Art as Joy, Art as Resistance: Interview with Artist Patrick Gabaldon

Born and raised in the border city of El Paso Texas, Artist Patrick Gabaldon creates pieces of work that highlight the beauty of the Chihuahuan desert. Gabaldon began painting in 2012, and with both sides of his family being Mexican-American he grew up in a home rich with tradition and culture. With each new piece, he looks for inspiration everywhere and constantly seeks to bring joy through color. Through vivid images of the borderland, he invokes this joy and pride of culture and uses his medium as a means of resistance.

The following is our email conversation about his work, inspiration, and thoughts on the role of art as resistance.

What are you trying to communicate with your art?
If you look through my past works and current work you will see that my voice has changed a bit but always comes back to color. The world can be so dark…I use my work to help combat the darkness in my life and in the lives of others.

There have been a few pieces where there are definite messages. Certain pieces represent and are a response to the world around me here in the border. After experiencing the constant bigoted hate speech from the President I felt compelled to create. His administration still continues to paint our diverse community and all communities of color with this broad hateful brush. All the trash coming out of his mouth (and still….) made it clear to me that we must all stand against this misinformed bigotry.  

“Señora Libertad.”

The night of the election I felt compelled to create and put pen to paper. Over the next few days, I worked constantly on a new piece that represents immigrant pride, cultural pride, and personal pride. The piece also represents the strength and bravery it takes for many Americans and individuals to simply be who they are. I was trying to communicate that sometimes being yourself is a protest. The piece is titled Senora Libertad and depicts a Folklorico dancer draped in a gown inspired by the Statue of Liberty and the pride flag. Her lamp in hand and crown depict a proud Lady Liberty welcoming all no matter the color of their skin or the country they are fleeing. She remains one of my favorite pieces.

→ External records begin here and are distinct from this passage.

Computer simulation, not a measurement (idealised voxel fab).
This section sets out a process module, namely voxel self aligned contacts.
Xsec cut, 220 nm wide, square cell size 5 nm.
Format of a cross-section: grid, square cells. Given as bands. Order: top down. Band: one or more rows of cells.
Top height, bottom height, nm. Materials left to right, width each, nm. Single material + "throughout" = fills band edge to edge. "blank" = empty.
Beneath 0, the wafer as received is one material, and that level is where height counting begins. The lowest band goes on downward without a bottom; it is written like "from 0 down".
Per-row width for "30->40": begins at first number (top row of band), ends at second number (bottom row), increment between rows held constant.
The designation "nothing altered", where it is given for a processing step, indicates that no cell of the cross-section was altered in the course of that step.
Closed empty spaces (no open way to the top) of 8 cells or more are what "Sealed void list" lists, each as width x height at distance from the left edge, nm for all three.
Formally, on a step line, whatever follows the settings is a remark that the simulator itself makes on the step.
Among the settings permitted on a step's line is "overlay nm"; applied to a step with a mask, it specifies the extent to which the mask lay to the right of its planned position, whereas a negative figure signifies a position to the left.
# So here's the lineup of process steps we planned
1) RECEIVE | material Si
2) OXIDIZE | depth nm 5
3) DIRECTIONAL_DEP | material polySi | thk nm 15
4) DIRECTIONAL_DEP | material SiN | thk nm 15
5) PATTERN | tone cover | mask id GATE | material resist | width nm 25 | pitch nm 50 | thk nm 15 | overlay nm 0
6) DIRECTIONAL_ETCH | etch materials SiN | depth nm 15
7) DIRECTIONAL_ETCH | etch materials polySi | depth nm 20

Recently I created a sister piece to Senora Libertad. It doesn’t have a title yet but represents the anger and shame I feel surrounding the message of hate promoted by the current President. This piece is of a Pinata swinging above a pitchfork. To me the message is clear. Constantly the immigrant and Hispanic community are being scapegoated. The pitchfork represents the vitriol and hate aimed at the border community and immigrant. The piece also speaks to cultural appropriation of Mexican-American tradition. Popular culture loves tacos, sombreros, and pinatas but shuns the people who created and celebrate these things. And what is inside the pinata? Love, family, and goodies. The Immigrant is all of these things! Often families save so long to celebrate life’s milestones with pinatas. We are like these pinatas. We bring so much to the table and can create so much goodness.

What do the borderlands mean and represent to you?

The border represents everything. It is a physical manifestation of life’s great contradictions. The spirit of the border and its people flow back and forth every day in a way that can only be described as a slow dance. Each side has quirks and habits of the other, making the borderland some strange amalgamation of the two places. It is something one can only experience on the border. The border is rough and unforgiving. It is also filled with life and acceptance. It is a place like no other and I proudly call it my home. These contradictions are amazing and complex. Maybe that’s the word I’m really searching for… complexity.

“I am most inspired by the toughness and resiliency of the border and its people.

What role do you see artists having in society?

Artists and their work have an immense role. They help show the community that there is value in creative expression and free thinking. Their work is a mirror that helps us see our own complexities and contradictions. I also believe that as funding for the arts and afterschool programs get cut, artists will have more responsibility to make their work more accessible to affected communities.

What role do you see art playing in activism and political work?

Art has always had a role in political and social activism and will continue to be a cornerstone of activism around the globe. Often times we can’t find the words to describe how we feel. Sometimes our intentions and frustrations are best communicated through art.

You don’t have to look far to notice great art in activism. This year’s Women’s March was a great example of activism and art moving a message forward together. Whole articles were written focusing solely on the artwork created for the March and all of the globe artists are challenging cultural norms and the status quo through expressive artwork.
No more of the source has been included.